Underlying the question who should pay, is the question of who is paying now. Some of the policies raised for further consideration suggest a rebalancing of costs towards banks. In some ways, the question of what role banks play in the cash system – historically, now, and in the future – goes to the very essence of what it means to be a bank. Banks may prefer a digital-dominant (or digital-only) relationship with customers, but that has consequences for cash availability, which in turn affects the value anchor, which, in turn, we argue underpins private money. This is as much a social licence argument about banks’ relationships with their customers as it is an economic argument.

Similarly, we pose the idea that the government should bear more of the costs of the cash system – by way of mandating merchant cash acceptance (including requiring government agencies to accept cash when they interact with the public) and potentially by way of involvement in some form of utility entity.

Again, this is an ‘issues paper’ in that it raises options for further consideration, rather than making specific, concrete proposals. We hope it provokes engagement and suggestions on how to achieve a fit-for-purpose cash system.

The potential policies that have been identified, and our starter-for-ten bundle, are presented in the summary table below.

Summary table [Abridged]: Potential policies and the starter-for-ten policy bundle

Theme Potential policies Starter-for-ten policy bundle
Resilience- and efficiency-themed
1. Achieve consolidation within the cash system via the creation of utility entities.

2. Broaden access to wholesale cash.
  3. Accelerate setting of cash machine standards.
  4. Find efficiencies related to coins.

  5. Outsource core functions performed in the wholesale cash sector to an offshore supplier.

Cash acceptance- themed
6. Mandate acceptance of cash by merchants and government entities (requires decisions about scope, thresholds).
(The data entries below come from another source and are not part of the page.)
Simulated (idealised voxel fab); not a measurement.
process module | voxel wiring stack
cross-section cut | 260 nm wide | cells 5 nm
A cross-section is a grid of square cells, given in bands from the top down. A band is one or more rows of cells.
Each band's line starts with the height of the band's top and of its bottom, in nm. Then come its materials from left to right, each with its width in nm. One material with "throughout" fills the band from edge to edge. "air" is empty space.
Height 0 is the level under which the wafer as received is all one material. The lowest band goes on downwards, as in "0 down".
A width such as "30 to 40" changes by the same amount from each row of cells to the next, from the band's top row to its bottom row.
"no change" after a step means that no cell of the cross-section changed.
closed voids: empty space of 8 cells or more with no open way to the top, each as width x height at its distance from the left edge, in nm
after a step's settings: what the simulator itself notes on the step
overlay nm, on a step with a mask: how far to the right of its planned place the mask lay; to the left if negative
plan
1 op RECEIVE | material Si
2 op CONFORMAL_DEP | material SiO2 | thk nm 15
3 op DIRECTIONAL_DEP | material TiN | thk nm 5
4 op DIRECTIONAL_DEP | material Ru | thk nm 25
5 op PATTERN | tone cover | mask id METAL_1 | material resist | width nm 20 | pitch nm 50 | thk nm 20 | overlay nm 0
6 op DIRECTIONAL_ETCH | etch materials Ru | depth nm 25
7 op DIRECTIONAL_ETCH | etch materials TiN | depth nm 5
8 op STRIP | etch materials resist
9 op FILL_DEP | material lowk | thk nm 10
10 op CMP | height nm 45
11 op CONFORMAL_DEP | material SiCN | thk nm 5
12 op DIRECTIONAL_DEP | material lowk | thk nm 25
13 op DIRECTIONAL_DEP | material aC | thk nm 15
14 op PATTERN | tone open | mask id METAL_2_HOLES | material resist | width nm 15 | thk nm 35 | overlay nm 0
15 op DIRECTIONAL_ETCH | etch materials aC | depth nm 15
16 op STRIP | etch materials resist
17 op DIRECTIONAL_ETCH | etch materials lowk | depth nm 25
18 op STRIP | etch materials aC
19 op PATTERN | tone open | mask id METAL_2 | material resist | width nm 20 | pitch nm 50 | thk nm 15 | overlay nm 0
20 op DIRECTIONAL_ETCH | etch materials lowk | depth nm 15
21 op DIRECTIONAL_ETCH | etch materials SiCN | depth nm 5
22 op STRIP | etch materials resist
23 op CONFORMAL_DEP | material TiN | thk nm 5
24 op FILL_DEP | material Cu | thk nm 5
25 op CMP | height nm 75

  7. Instigate the remuneration of merchants (or other retail cash sector cash service providers) by banks when a cash-out service is performed.

  8. The Reserve Bank remunerates merchants for cash quality checking
 
Cash access-themed
9. License ATM providers
 
  10. An agency representing taxpayers contracts merchants (or other providers) to provide cash services.
 
  11. Use moral suasion to impact on banks' cost recovery strategies
 
  12. Prescribe minimum standards for suite of services provided by banks.
 
  13. Create new tools that allow the Reserve Bank to direct banks to provide cash services, and at low cost to customers

Consumer demand-themed

14. Campaign to increase public awareness of cash issues.

  15. Financial incentives to use cash (e.g. a discount).
 
  16. Limit use of consumer rewards by payment card issuers.